At first glimpse, it would be easy to mistake Sonic Corp. for a restaurant relic, a service business that drove right into a time warp. After all, drive-in restaurants—with carhops on roller skates delivering burgers and shakes to your window—were the bee’s knees during the Eisenhower administration.
But Sonic, which dates back to 1959, is not just a nostalgic nod to an era before starving suburbanites ordered meals from their Smartphones. The Oklahoma City-based company, which now boasts 3500 locations in 44 states, has weathered fierce competitive threats—including most recently, having its longstanding breakfast all-day menu challenged by arched enemy McDonald’s. Claudia San Pedro, Sonic’s CFO, notes that selling breakfast food outside of morning is just a small portion of its business. Customers, she adds, more appreciate the flexibility of having all menu items available throughout the day. “It’s something they expect from us,” says San Pedro, who became CFO earlier this year.
Management knows about dashed expectations. In 2009, Sonic’s 22 consecutive years of growth in same-store sales came to an abrupt end. As the downturn deepened, so did Sonic’s financial wound: In fiscal 2010, same-store sales decreased by nearly eight percent. “We did some deep soul-searching,” recalls San Pedro, who joined as treasurer in 2006 and rose to vice president of investor relations three years later. “We asked ourselves, ‘What is Sonic about? What do we need to do to revive it?’ We had to think about the brand’s core essence, and what it had always stood for.”
Such an approach to innovation might seem grandiose when applied to a company where Chili Cheese Tots could be considered a breakthrough. But “it was a process, there were a lot of intense meetings and we tried some things that didn’t work,” says San Pedro. “We had to re-examine everything that we did.” Here are some of the actions that resulted:
Improved taste. “Our product quality was still considered good, but we hadn’t really distinguished ourselves,” says San Pedro. Sonic improved some offerings—such as bulking up its burgers—and created others. In 2010, Sonic switched from soft serve to real ice cream. It also introduced the footlong Quarter Coney, a 12-inch hotdog topped with chili and melted cheese. The chain also added sizes, increasing pricing options. In 2011, same-store sales eked out a positive return.
Service stakeholders. Sonic owns ten percent of its units—the rest are franchised—which is about half of the percentage it owned back in 2008. As a group those units were underperforming, San Pedro says, and “would likely fare better under franchisees.” Despite the recession, many franchisees were eager to grow, having built up cash reserves. The move also appealed to shareholders by reducing the volatility of Sonic’s cash flow and business results.

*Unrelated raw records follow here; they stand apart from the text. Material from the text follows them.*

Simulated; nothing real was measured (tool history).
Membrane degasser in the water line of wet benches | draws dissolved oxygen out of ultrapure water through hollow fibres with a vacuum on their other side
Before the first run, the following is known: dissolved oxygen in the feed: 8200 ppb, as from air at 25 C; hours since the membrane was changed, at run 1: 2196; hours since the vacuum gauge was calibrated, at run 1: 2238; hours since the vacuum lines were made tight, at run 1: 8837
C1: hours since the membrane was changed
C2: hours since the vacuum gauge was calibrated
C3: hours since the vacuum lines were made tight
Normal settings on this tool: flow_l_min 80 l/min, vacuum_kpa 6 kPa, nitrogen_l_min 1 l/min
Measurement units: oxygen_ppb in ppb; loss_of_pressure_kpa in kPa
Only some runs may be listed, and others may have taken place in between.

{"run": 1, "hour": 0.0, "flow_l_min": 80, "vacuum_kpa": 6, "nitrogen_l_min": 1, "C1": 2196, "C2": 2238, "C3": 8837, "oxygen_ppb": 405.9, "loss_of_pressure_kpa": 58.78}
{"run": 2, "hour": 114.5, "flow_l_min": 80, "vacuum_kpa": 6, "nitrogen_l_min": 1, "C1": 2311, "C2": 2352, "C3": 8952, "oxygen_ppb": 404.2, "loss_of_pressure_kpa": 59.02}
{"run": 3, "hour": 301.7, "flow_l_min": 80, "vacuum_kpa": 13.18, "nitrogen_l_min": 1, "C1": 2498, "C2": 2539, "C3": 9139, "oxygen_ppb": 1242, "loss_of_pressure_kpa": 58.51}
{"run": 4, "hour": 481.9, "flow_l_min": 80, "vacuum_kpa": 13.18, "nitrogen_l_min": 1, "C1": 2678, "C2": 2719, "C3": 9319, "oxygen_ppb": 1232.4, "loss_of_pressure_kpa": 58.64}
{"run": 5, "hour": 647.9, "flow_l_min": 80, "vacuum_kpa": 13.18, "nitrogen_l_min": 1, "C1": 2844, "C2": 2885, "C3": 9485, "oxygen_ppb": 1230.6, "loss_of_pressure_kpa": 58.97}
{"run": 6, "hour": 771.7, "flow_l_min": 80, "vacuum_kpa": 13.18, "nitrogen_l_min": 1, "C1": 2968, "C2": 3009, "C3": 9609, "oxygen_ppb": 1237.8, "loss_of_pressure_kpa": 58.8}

Improved, if not all new, marketing. Looking for a fresh way to become relevant, the company decided to completely re-do its marketing portfolio, hiring new partners to handle everything from menus to media-buying. In 2010, Sonic even ditched its longtime ‘Two Guys’ ad campaign. Two years later, the duo returned. “We told our new agency that we thought we needed the ‘two guys’ back,’” recalls San Pedro. “The agency were more than happy to continue with them, and thought it was important that they continue to evolve”—which they have, much like Sonic itself.